Calling a spade. . . .

Charles Doyle cdoyle at UGA.EDU
Mon Jun 30 18:33:00 UTC 2008


Not to spay a dead horse, but . . . .

Nobody ever claimed that the expression "was originally a racial slur"!  The discussion focused on the extent to which, in recent times, it has been (re)interpreted--or, more rarely, intended--as a racial slur.

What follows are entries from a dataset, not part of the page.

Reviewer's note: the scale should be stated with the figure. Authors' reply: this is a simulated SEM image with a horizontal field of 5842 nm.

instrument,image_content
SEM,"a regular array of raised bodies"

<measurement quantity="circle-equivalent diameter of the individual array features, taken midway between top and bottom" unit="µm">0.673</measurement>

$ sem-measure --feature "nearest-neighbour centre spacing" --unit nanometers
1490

I concur with George's skepticism about the "neutered animal" hypothesis. And it's hard to imagine that the polyglottally erudite Archer Taylor, who had certainly studied Erasmus's _Adagia_, would have credited that hypothesis either.

--Charlie
_____________________________________________________________

---- Original message ----
>Date: Mon, 30 Jun 2008 13:49:35 -0400
>From: George Thompson <george.thompson at NYU.EDU>
>Subject: Calling a spade. . . .
>
>Thought you had heard the last on this topic, didn't you?
>
>My email connection has been recalcitrant lately, or I would have posted this tidbit while you all were still hankering for more.
>
>Archer Taylor, in his book The Proverb, (Cambridge, Mass.: Harvard U. P., 1931), in a chapter on non-proverbial fixed expressions, says "The phrase to call a spade a spade may allude to a spayed dog, and possibly we can find support for this explanation in the synonymous Italian to call a cat a cat (chiamar gatta gatta).  On the other hand, the German to show him what a rake is (einem zeigen was eine Harke ist) suggests that "spade" means a garden implement."  (pp. 192-93)
>
>Taylor was a great scholar in various aspects of folklore -- my fans may remember my boasting of having once read his history of the nose-thumbing gesture (The Shanghai Gesture).  Still, I don't find the "spayed dog" explanation very likely.  The Italian analogy isn't persuasive, and I have never encountered "spayed" used as a noun, as it is in the expression.  Still, the possibility that it was originally a racial slur seems discountenanced.
>
>GAT
>
>George A. Thompson
>Author of A Documentary History of "The African Theatre", Northwestern Univ. Pr., 1998, but nothing much lately.